Discord_arch_electron + discover-overlay

For discord_arch_electron, it's an AUR/Chaotic-AUR package that makes Discord use the system's electron, which seems to improve performance and fixes some bugs over Discord's prebundled electron. At least in my time using it I've never had an issue, so would it be worth making that the default Discord installation in place of vanilla Discord? Or at least a listed option.

For discover-overlay, it's an application that gives Discord an overlay for voice and/or text chat, since that functionality is missing in the Discord client itself on Linux. It also has limited appearance options like font and whatnot that could maybe be tweaked to match the sweet theme.

Given this is in ChaoticAUR already, what are you requesting?

4 Likes

It's a suggestion that it be included in Garuda itself, either as a default application or as a recommended application in the setup assistant, as it seems to fit the theme of Garuda's performance-focused tweaks.

For you its the best for other pure bloat.

2 Likes

We can sure add this to the setup assistant, but never in the isos itself :thinking:

2 Likes

I'd keep the Assistant focussed on more "core" things otherwise it's just going to end up as another "software centre" (i.e. browse through and install software). Pamac works fine for that already.

5 Likes

discord is too spooky for privacy. Have you heard about discord tokens? I would not include it at least for this reason. And even if I needed to I would choose Lightcord, as it has it's own cool set of features, including themes.

1 Like

discord is too spooky for privacy. Have you heard about discord tokens? I would not include it at least for this reason. And even if I needed to I would choose Lightcord, as it has it’s own cool set of features, including themes.

While that’s fair enough, I’m not really talking about including it in lite or barebones editions, but rather including discord_arch_electron as an alternative to regular Discord in the contexts that Garuda already offers to install Discord, like in its Ultimate Gamer editions or when it walks you through applications to install after you’ve first installed Garuda. I probably wasn’t communicating clearly. It’s just a way to mitigate the performance impact Discord already has, much as how there’s an option in Garuda to install Steam with native runtimes (though obviously that has a larger overall impact). Neither should be installed by default on lite/non-gamer editions, but for those contexts where it would be offered up I think it’s useful to suggest an alternative that uses native arch packages.

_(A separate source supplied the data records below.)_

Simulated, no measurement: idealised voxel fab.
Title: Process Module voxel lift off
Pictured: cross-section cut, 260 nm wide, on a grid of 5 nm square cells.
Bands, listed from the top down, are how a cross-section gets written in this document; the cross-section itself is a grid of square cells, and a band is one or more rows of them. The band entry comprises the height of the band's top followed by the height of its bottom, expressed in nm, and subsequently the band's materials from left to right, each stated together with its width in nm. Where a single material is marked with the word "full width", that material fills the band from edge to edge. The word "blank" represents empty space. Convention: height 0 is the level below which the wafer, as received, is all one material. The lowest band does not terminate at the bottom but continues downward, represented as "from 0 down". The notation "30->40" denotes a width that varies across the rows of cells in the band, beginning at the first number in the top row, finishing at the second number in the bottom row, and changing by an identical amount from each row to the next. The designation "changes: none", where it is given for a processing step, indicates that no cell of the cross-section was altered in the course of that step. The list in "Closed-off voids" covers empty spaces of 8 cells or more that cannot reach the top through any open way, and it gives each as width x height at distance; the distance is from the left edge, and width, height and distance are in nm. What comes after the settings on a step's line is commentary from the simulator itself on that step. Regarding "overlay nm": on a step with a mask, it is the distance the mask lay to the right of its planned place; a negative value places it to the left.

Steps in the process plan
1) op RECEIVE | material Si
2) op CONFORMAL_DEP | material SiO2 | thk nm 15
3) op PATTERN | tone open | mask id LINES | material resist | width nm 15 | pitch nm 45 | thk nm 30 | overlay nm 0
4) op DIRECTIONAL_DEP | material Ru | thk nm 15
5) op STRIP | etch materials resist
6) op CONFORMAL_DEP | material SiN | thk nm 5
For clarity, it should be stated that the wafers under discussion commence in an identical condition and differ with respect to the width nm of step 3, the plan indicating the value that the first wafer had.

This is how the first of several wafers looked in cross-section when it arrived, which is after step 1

discover-overlay would absolutely be far more optional as even those people who do use discord don’t necessarily want or miss the overlay, but it is useful to know that the option is there and I don’t think an app store is really sufficient to let you know that there is a way to get that option. Sorta like how Garuda Gamer has things like OpenRGB that most people probably don’t actually need, but seeing it there as an option lets people know that it’s even possible where they might otherwise assume they’re SoL.

4 Likes

Now this would make sense. There’s not really any point in bundling another copy of Electron.

However, the question would then be whether discord_arch_electron will get timely updates when Discord itself updates, and is stable enough that it won’t break when that happens.

There’s no point installing a piece of software that breaks - at least the official Discord client will keep working.

2 Likes

https://aur.archlinux.org/cgit/aur.git/tree/PKGBUILD?h=discord_arch_electron

From what I understand looking at this, the pkgbuild is literally just grabbing the the client from their website and then having it use the system’s electron in place of its own. The actual issues it’s had from what I recall weren’t related to the package not using a recent version of Discord but rather a recent version of Electron breaking something, that usually gets addressed by requiring the last known-good version of Electron until the problem is resolved.

There’s also issues recently with betterdiscord thinking it’s “out of date” apparently despite being the latest version, but betterdiscord is much riskier given Discord the company threatening to ban users who use that modification.

Interestingly, discord_arch_electron actually enabled spellcheck in Discord for Linux before that feature was available to users of the vanilla client. I believe now that everyone’s Discord can use the system’s spellcheck, but it’s interesting how bumping up the electron version seems to fix some bugs.

2 Likes

This is the sort of issue that people might not understand, e.g. if the official client works, why doesn’t the one that’s installed in Garuda? (i.e. “Garuda broke Discord, devs know nothing, 0/10”)

So, this sounds to me like more of a “tweak” package, where people who know more can use it because it works better for them, but for most people the “standard” package is fine (same as the TKG kernels vs. linux-zen).